That's a good point, but qemu never does futex on the guest physical
memory so can't be a problem for postcopy at least, it's also not
destabilizing in any way (and the stack dump also happens only if you
have DEBUG_VM selected).

The userfaultfd stress test actually could end up using futex on the
userfault memory, but it never triggered anything, it doesn't get to
that fixup_user_fault at runtime.

Still it should be fixed for s390 and futex.

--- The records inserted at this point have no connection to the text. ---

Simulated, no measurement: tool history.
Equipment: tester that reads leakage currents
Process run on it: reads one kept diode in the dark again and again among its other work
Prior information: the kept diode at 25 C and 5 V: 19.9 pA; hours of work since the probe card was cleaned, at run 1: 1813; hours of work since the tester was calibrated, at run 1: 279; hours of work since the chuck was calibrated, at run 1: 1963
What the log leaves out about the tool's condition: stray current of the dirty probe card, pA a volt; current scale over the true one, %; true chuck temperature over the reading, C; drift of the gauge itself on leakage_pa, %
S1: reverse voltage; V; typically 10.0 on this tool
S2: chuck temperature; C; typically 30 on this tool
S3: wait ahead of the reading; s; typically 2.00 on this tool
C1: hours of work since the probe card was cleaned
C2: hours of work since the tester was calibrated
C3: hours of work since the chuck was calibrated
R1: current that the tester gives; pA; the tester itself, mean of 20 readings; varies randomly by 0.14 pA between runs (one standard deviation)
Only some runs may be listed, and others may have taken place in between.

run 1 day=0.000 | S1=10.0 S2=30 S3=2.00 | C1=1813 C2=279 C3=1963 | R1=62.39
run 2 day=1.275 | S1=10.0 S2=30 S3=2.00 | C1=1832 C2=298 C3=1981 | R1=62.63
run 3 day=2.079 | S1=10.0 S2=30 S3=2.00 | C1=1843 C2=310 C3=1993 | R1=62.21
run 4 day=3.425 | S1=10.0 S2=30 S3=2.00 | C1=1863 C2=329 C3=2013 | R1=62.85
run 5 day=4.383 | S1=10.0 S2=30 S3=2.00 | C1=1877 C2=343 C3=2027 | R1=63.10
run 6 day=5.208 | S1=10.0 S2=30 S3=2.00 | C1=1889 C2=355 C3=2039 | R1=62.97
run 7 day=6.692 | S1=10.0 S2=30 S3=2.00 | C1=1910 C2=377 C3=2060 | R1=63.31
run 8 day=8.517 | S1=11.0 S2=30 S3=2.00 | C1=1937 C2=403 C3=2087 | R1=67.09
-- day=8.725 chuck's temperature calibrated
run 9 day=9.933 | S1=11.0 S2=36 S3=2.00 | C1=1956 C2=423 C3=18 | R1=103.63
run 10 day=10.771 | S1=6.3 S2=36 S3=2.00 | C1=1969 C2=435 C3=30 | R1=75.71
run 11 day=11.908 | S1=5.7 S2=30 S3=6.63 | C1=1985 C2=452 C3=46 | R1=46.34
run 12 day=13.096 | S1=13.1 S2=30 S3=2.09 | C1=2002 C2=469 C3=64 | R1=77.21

It's probably better to add a fixup_user_fault_unlocked that will work
like get_user_pages_unlocked. I.e. leaves the details of the mmap_sem
locking internally to the function, and will handle VM_FAULT_RETRY
automatically by re-taking the mmap_sem and repeating the
fixup_user_fault after updating the FAULT_FLAG_ALLOW_RETRY to
FAULT_FLAG_TRIED.

Note that the FAULT_FLAG_TRIED logic will need an overhaul soon, as we
must be able to release the mmap_sem in handle_userfault() even if
FAULT_FLAG_TRIED is passed instead of FAULT_FLAG_ALLOW_RETRY for to
reasons:

1) the theoretical scheduler race, with the schedule() not blocking
   after setting the state to TASK_KILLABLE and then calling
   schedule() will be not an issue anymore (we'll return
   VM_FAULT_RETRY and handle_userfault() will be repeated by the
   caller immediately later and hopefully eventually schedule() will
   block...). We never experienced this race a single time and
   thousands of postcopy live migration happened so it seems mostly a
   theoretical issue. Even in the worst case it triggers it cannot
   corrupt memory but you'll get a sigbus and a stuck dump identical
   to what you already experienced above on s390 (not because of the
   theoretical scheduler race for s390 case, but the failure point
   ends the same).
   
2) we'll be able to wrprotect pagetables (only with mmap_sem for
   reading, without touching vmas) as the program runs, and while
   faults are already in progress. If the wrprotection happens after
   the kernel already returned VM_FAULT_RETRY of its own because a
   page fault was already in flight and it was processed as a
   lightweight-locking one, we may enter the write protect tracking
   handle_userfault() with FAULT_FLAG_TRIED and we must still be
   allowed to block and in turn to drop the mmap_sem and in turn to
   return VM_FAULT_RETRY or a VM_FAULT_USERFAULT or some other
   flag. In fact it's also fine if the handle_userfault() won't cause
   a transition from the caller fault_flags from
   FAULT_FLAG_ALLOW_RETRY to FAULT_FLAG_TRIED. I think a new
   VM_FAULT_? flag is the way to go and then the caller will know
   nothing has really happened and the caller must retry also if it
   was already at the FAULT_FLAG_TRIED stage when it entered
   handle_mm_fault. Or the caller will avoid the transition to
   FAULT_FLAG_TRIED if it was still at the FAULT_FLAG_ALLOW_RETRY
   stage.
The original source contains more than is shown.